I agree with @martinfleis on all points above.

sjsrey commented 7 months ago

I am not convinced by either of these changes (but surely won't block them if you want to go ahead).

area_buffer:

  • why it is called area buffer?
  • what you are trying to do there is a relate pattern. I think that this should live in geopandas and make use of sindex without a predicate for the first sift and then shapely.relate for the second, with a mapping of the resulting he DE-9IM intersection matrix to legible names.

This is needed in my use case as I will be interpolating to those three different geometries.

area_faces:

  • if the whole code is a call to overlay and another to area_interpolate, is it something that is needed at all? What is the use case for it? Isn't it better to add an example notebook with that use case calling overlay and than area_interpolate?
  • if so, the name is not suggesting what it is doing at all :).

More of a helper function as I end up using this often. It comes up in tract harmonization research. Could be other use cases.

I'm all ears regarding better names.

knaaptime commented 7 months ago

how about area_buffer --> area_relate? I agree a lower level implementation in geopandas like @martinfleis suggests would probably be ideal, but until then it's quite useful (and fitting) for it to be available here.

on faces, there's probably a more descriptive name that's eluding me, but this ends up being a common pattern that we should document more thoroughly. We tend to think of areal interpolation problems as a complete change of support for the same study area. So our examples are tailored to things like moving from administrative zones to regular hexgrids, where the target is roughly exhaustive of the same study area (subject to some boundary issues, which is why we give allocate_total).

But another common case is when you have a second geometry that doesnt exhaust the study area and you want to understand the allocation of some person/thing/resource inside or outside the second geometry. So like, how much of the population with demographic characteristic X lives inside versus outside the target geometry {tax district, political district, proximity to waterfront, distance from superfund site, etc} where you know the target covers only a portion of the source. Depending on the relationship between their geoms, that can be a tougher to answer than 'select the centroids inside the buffer'.
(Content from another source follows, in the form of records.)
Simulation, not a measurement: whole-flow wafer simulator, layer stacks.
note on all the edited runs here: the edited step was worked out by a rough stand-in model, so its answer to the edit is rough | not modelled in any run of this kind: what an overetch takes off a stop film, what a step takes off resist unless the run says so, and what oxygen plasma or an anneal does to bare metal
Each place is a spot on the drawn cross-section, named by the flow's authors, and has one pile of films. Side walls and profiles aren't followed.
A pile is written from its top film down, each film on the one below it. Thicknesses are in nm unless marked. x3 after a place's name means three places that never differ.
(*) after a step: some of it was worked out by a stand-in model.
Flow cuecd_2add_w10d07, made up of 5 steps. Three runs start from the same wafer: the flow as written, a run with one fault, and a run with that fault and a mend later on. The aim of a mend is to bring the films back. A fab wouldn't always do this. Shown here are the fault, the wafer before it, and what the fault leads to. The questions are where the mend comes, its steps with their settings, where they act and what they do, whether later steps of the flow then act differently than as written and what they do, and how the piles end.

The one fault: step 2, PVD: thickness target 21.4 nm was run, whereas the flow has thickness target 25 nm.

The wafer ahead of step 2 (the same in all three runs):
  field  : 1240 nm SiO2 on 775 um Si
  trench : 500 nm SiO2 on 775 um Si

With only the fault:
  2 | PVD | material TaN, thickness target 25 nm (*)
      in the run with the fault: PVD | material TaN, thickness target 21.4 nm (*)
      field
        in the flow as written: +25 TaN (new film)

If you haven't thought about it carefully, you might just interpolate source-->target and compare source vs target (forgetting about the double counting)--or, if you haven' thought of the overlay trick, it would be tempting to interpolate source-->target geom with allocate_total=False, then clip out the target from the source, and interpolate source-->clipped source (again remembering to allocate_total=False) and compare target vs clipped source (doing in 3 steps what you could've done in, like, 1)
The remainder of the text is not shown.